But soon I was far enough past the island that I could turn the bow down river: I was on my way. Now the task was to use whatever river reading skills I had to navigate safely around the hazards while trying to follow the river's main channel. From the put in at Ferry Park to its confluence with the Sumas River, a distance of about 30 kilometers, the river braids around gravel bars and islands. By watching ahead and simply letting the kayak run with the current, it wasn't overly difficult to stay with the primary flow of the river. Where larger islands and bars appeared mid-channel, I found that the river tended to flow around them to the south.

As far as the river's hazards are concerned, the first hour or so after launching proved to be the most challenging. By keeping a sharp eye off the bow, I could usually see rapids, of which I saw two or three small sets, and standing waves in time to take evasive action. But there were situations in which I had only seconds to first make a decision on how to maneuver around something and then to get the kayak to respond in time. Running aground on a submerged gravel bar was my biggest worry. But broad stretches of riffled water littered with snagged trees provided warning of these hidden hazards.

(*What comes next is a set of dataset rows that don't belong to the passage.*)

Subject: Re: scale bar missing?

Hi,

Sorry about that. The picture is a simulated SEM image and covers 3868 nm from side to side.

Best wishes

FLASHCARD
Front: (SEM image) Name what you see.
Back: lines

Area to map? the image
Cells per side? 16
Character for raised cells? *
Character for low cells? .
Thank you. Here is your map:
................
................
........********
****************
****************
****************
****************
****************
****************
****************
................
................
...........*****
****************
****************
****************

While paddling this tumultuous stretch of river, a line from Jack Wainwright 's book kept running through my mind: the Fraser "is considered an easy river" because all of its hazards are avoidable. The hazards are avoidable, it's true, but I wouldn't call the Fraser an easy river. I found that because I was moving so fast and was, of necessity, so focused on what was coming at me, I couldn't fully relax and enjoy the scenery. The current, the cold water, and the remoteness of this part of the river would have made a capsize a dangerous event. I couldn't imagine paddling here during the high water months, April to August.

Ironically, on that jag of river where I could have benefited most from a chart, I paddled without one--or more specifically, paddled off the chart that I had. Chart 3488 covers the Fraser from where it is joined by the Harrison River to Crescent Island. Upstream of the Harrison, the river is apparently uncharted. The problem of navigating the turbulent waters at the Harrison-Fraser confluence without a chart was one that I had spent some time, usually late at night, thinking about. But as it turned out, by simply going with the flow, I ended up in a channel south of the confluence and was shielded from its effects by islands and gravel bars.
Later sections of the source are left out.